In the code pre-training, it is often necessary to generate corresponding inserted content based on both the left context and right context. Thus, in code pretraining we have an additional task called fill-in-the-middle.

Training Data Format

With a certain probability $p$ called the FIM rate, documents are cut into three parts: prefix, middle, and suffix. For PSM format, it arrange the text as the following format

<PRE> ◦ Enc(prefix) ◦ <SUF> ◦ Enc(suffix) ◦ <MID> ◦ Enc(middle)

<PRE>, <SUF> and <MID> are special sentinel tokens.

Accordingly, SPM format we swap the order of prefix and suffix. At training time, we can jointly do both PSM and SPM training. At inference time, we can choose either as the inference format.

FIM style training gives us the opportunity to explore more training paradigms with code data. For instance, constructing training data, we can parse the code into an abstract syntax tree (AST) and randomly select a complete node to construct a FIM task. The rationale is simple. Through this training, model could learn to predict from top-down or bottom-up. This is exactly what is needed for reasoning.

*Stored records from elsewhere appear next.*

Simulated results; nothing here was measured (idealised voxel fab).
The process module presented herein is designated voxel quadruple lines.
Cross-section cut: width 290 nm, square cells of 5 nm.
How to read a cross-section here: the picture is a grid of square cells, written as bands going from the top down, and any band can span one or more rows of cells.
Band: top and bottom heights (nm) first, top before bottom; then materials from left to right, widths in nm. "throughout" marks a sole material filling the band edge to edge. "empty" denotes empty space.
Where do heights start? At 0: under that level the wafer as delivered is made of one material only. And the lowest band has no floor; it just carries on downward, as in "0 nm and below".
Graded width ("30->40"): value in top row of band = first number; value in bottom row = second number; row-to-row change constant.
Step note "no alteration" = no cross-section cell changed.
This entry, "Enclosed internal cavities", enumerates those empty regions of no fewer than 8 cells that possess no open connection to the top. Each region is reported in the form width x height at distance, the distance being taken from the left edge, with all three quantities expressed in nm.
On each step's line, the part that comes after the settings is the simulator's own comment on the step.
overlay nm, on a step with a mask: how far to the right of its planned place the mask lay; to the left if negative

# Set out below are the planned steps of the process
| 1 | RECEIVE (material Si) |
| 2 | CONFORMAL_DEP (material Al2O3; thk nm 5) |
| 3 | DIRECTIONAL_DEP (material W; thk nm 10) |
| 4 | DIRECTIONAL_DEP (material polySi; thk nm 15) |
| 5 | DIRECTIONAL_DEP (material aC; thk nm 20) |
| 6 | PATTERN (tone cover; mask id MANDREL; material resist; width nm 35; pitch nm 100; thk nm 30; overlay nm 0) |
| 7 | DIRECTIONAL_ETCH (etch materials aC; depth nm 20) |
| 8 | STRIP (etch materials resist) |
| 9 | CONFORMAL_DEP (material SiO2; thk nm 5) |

Another benefit is that model’s predictions are more complete, with the generated code having a full hierarchical structure.

Build Training Data

Given the fact that code data is mostly from github which already comes with some meta information. We could leverage these meta info and static analysis tools to build high quality training dataset. Here are the 7 steps to build AIxcoder training data.

  1. Raw Data Selection
    • Exclude projects under copyleft licenses.
    • Deduplicate projects gathered from various code hosting platforms and open-source datasets
  2. Project-Level Comprehensive Ranking
    • Calculate project metrics, including the number of Stars, Git Commit counts, and the quantity of Test files.
    • Exclude the lowest 10% of data based on a comprehensive score.
  3. Code File-Level Filtering
    • Remove automatically generated code.
    • Employ near-deduplication for redundancy removal.
  4. Sensitive Information Removal
    • Use named entity recognition models to identify and delete sensitive information such as names, IP addresses, account passwords, and URLs.
  5. Commented Code
    • Randomly deleting large sections of commented code
  6. Syntax Analysis
    • Delete code with syntax parsing errors or syntactical errors in the top fifty languages.
  7. Static Analysis
    • Utilize static analysis tools to scan for and locate 161 types of Bugs affecting code reliability and maintainability, as well as 197 types of vulnerabilities impacting code security.

References

  1. Efficient Training of Language Models to Fill in the Middle
  2. DeepSeek-Coder-V2: Breaking the Barrier of Closed-Source Models in Code Intelligence
  3. https://github.com/aixcoder-plugin/aiXcoder-7B